The importance of critical thinking
In a world currently obsessed with mindfulness; meditation’s natural sparring partner thinking is being left in it’s shadow.
In a time-poor, dissatisfied world, how often do you hear friends, customers or colleagues complaining that they ‘haven’t got time to think’? Yet we all know that we have to think in order to make decisions and take actions, even if it’s only for the briefest of moments. The quality of that thinking can determine how successful the outcomes of our actions are and no more so than in our relationships with others.
At the heart of all our decisions, are people and whether we like it or not, we are all in the relationship business! In my experience, successful outcomes rely on us being more skilful at bringing others along with our thought processes and available options. Herein lies true collaboration. Welcome to critical thinking.

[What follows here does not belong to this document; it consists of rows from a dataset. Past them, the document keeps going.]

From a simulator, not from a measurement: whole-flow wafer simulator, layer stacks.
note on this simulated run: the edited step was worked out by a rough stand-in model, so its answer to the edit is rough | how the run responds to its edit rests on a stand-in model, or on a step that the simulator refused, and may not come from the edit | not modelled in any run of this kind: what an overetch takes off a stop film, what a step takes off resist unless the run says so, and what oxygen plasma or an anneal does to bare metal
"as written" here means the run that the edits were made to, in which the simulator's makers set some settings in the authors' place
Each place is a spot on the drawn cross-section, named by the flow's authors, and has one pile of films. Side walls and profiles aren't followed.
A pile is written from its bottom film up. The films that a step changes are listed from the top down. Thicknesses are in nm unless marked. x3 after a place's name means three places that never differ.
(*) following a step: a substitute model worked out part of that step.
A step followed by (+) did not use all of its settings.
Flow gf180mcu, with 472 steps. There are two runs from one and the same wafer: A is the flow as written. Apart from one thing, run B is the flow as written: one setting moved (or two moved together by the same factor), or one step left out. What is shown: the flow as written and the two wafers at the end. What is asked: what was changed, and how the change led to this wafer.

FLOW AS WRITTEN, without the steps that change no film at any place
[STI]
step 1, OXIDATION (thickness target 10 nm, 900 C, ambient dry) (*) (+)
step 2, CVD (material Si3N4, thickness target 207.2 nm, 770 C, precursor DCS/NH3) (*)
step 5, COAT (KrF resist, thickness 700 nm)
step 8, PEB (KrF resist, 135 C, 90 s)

So what exactly is this critical thinking?
It wasn’t until I trained as a magistrate that I realised just how important it is to think critically. The definition that makes most sense to me is the following: critical thinking is a process, involving disciplined thinking that is clear, rational, open-minded, and informed by evidence. In many situations the evidence you have available makes it quite straight forward to make a rational decision. Sometimes it is not so easy, especially when emotions are running high. It is at this point that the ability to think critically can be your very best friend.
The essence of critical thinking centres not on answering questions but on questioning answers.
The essence of critical thinking lies not on answering questions but on questioning answers, so it involves high levels of:
Don’t be afraid to examine and challenge the evidence before you. Does it make sense? Think about what is not there. For example when invited to respond to a draft presentation most people will confine their thinking to what they read or hear. Sometimes what is not there is just as important and needs to be considered.
The practicalities of critical thinking can be divided into two main areas:
six core skills and seven dispositions.
The Six Core Skills
- Interpretation: Understanding and expressing the meaning and significance of the information you have
- Analysis: The identification of the intended and actual relationships between pieces of information. For example the identification of similarities and differences between two approaches to the solution of a given problem
- Evaluation: Assessing the credibility of the information
- Inference: The process of coming to logical conclusions on the basis of the evidence
- Explanation: The ability to express the outcomes and the reasoning that has taken place and indicate the basis for the particular set of results
- Self regulation: To be aware of your own prejudices that could influence a decision. To challenge with additional research and check any figure work
The Seven Thinking Dispositions
These dispositions indicate the traits or attitudes critical thinkers have been shown to have in common:
- Systematic: The motivation to make and execute plans, formulate goals and visualise outcomes; coupled with the ability to spot any lack of direction
- Curious: The inclination to investigate and identify problems; a keen eye for irregularities. The ability to observe closely and formulate questions
- Analytical: The ability to process information accurately. A drive for organisation and thoroughness, with an alertness towards possible errors
- Open-minded: To be willing to discover new ideas and generate alternative options
- Confident in reasoning: To be aware of and monitor the flow of your own thinking; be alert to complex thinking situations; the ability to exercise control of mental processes and to be reflective. This is where mindfulness can be a great adjunct
- Truth seeking: A desire to seek understanding, clarify and focus; to find explanations and an ability to create concepts
- Judicious: An inclination to question what is presented, to require justification and need for evidence. The means to assess and weigh reason
How to improve your critical thinking
Like most skills, critical thinking is best developed and improved though regular practice. Here are some approaches that will open you up to critical thinking opportunities:
- Become curious about a wide range of issues
- Commit to becoming well-informed
- Trust in the processes of critical thinking
- Keep an open-mind regarding different world views
- Maintain flexibility in considering alternatives
- Seek to understand the opinions of others
- Be fair-minded in appraising others reasoning
- Be honest with yourself about your own biases, prejudices, stereotyping or egocentric tendencies
- Be prudent in suspending, making or altering judgements
- Be willing to reconsider views where reflection indicates that a change is required
So if you like the idea of some mental gymnastics, why not take on or refine this highly effective skill? If this all sounds too much like hard work, just think of the benefits: better relationships, more balanced decisions and a different perspective on the world you inhabit. Now that’s got to be worth it.